Privately held companies have it easy: they can vaguely boast of double-digit growth, record profits, strong cash balances and bright futures even when reality seems to suggest otherwise. At least that seems to be the case with Nashua, N.H.-based Ektron.

The web content management firm, which was consistently ranked one of the fastest growing tech companies in New England in the early 2000s, seems to have come to a stunningly disappointing end.

(UPDATE: Ektron confirmed to CMSWire this afternoon that it closed a second round of equity funding with Accel-KKR, but stopped short of acknowledging a sale.

In a conversation with CMSWire's Virginia Backaitis, Ektron President Tim McKinnon claimed the company is profitable and growing — and contended that rumors of its demise are greatly exaggerated.

In a press release issued mid-afternoon today, McKinnon stated that the Accel-KKR investment "provides strong support for Ektron as it delivers upon its vision and mission to provide solutions to customers," and adding that the company is "well positioned for continued growth in 2015."

Greg Williams, managing director at Accel-KKR and a member of the Ektron board, noted in the statement that the private equity firm has been "more than impressed by the momentum, profitable growth in the business and the results the team at Ektron have been achieving."

The press release contains no comments from — or makes any mention of — Ektron CEO and co-founder Bill Rogers.)

Word Around Town

Several current employees told CMSWire that a minority investor — Accel-KKR, a private equity firm that took an undisclosed stake in the firm earlier this year — is buying out the company for a rumored sum of only $52 million.

Ektron officials reportedly finalized the terms of the deal last week and shared the news with employees Tuesday.

Under the arrangement, an Accel-KKR funded shell company will absorb Ektron's assets. The shell company will subsequently be reborn under the Ektron name, but will start its new incarnation without current CEO and co-founder Bill Rogers. Bill Rogers founded Ektron in 1998 with his brother Ed, who left the company in 2011.

Earlier this year, Ektron closed a growth equity funding round led by Accel-KKR. The company stated at the time that the undisclosed minority investment, the company's first institutional round, would enable it to accelerate product and company expansion.

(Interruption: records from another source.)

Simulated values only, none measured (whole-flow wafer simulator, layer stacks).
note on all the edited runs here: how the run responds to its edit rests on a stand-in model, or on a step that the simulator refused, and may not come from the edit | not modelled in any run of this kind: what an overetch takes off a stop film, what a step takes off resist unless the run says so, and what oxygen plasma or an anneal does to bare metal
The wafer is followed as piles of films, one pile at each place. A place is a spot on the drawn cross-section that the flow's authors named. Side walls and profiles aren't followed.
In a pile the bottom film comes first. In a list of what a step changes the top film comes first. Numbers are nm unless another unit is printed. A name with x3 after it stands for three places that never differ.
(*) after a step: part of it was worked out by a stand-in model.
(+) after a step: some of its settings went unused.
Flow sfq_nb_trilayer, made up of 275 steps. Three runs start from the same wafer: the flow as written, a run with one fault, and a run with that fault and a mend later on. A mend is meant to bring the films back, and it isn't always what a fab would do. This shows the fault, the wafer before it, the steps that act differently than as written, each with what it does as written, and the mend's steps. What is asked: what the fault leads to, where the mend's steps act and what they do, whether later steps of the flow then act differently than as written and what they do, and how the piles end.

Now Accel-KKR is reportedly shifting from a minority investor to the only investor. It will own 100 percent of the new company and could also get the lion's share of about $18 million of the sales price, which is designated for preferred stockholders. The remaining $34 million will be distributed among common stockholders, sources said.

Common shareholders have until next week to approve or reject the sale. But the vote is largely symbolic, since the Ektron board of directors retains the right to override it.

Neither Greg Williams, managing director at Accel-KKR and a member of the Ektron board, or Ektron officials have responded to our requests for comment.

(Update: Late today, the following document started making the rounds on the Internet, which outlines the details of the reported sale. If the document is authentic, then it clearly disputes the company's claim that it has only received another round of funding from Accel-KKR.)


Sale or Bankruptcy?

Given the hefty sums tech companies have been fetching lately, some are wondering if Ektron is simply giving itself away. But others argue that Ektron has been in a dizzying free fall the past several years — and just as easily could have ended in bankruptcy court.

One thing is for sure. It didn't play out the way one might have expected, many industry observers concur. 

It's hard to determine exactly what happened at Ektron. Ed Rogers, who served as the company's Chief Operating Officer, left Ektron in 2011 to form Akumina, a digital marketing and web solutions company also headquartered in Nashua, N.H. He declined to talk to CMSWire last night.

But some past and present Ektron employees seem to think his absence caused a management gap, which may have ultimately lead to an exodus of top talent.

Word of the sale created mixed emotions in and around Ektron's southern New Hampshire hometown, where outsiders scratched their heads and wondered, "What happened?" and insiders shrugged their shoulders and said, "Told you so." 

Strategic Missteps

Chris Crombie, former vice president of sales operations at Ektron, said he was "sad to hear" that Ektron had sold the company for an insignificant amount — actually, for less than half the amount the company was offered In 2008. He continued:

There were so many good people like Ed Rogers, Steve Sherkanowski (former vice president of marketing at Ektron) and David Maffei (former Ektron VP Sales) that helped to build a once thriving company and a recognizable brand. Their departures certainly led to the downfall of a company that had the brightest of futures. This was a sad day for all ex-Ektron employees."

From modest beginnings in 1999, Ektron grew rapidly to generate $42 million in revenues on $49 million of sales by 2010. But a series of what appear to be strategic missteps culminating in the departure of Ed Rogers turned the trajectory of the company from up to down. 

Ektron went through massive layoffs in 2012, reducing its workforce from around 300 to just over 100. 

So why would a private investment company want to own Ektron? For one, ongoing revenue. The company generates about $12 million annually in recurring maintenance fees from subscribers. 

Beyond that, there's the value of the name. Ektron has been battered in the past few years, but it still earns strong ratings from companies like Gartner, Forrester and even Microsoft.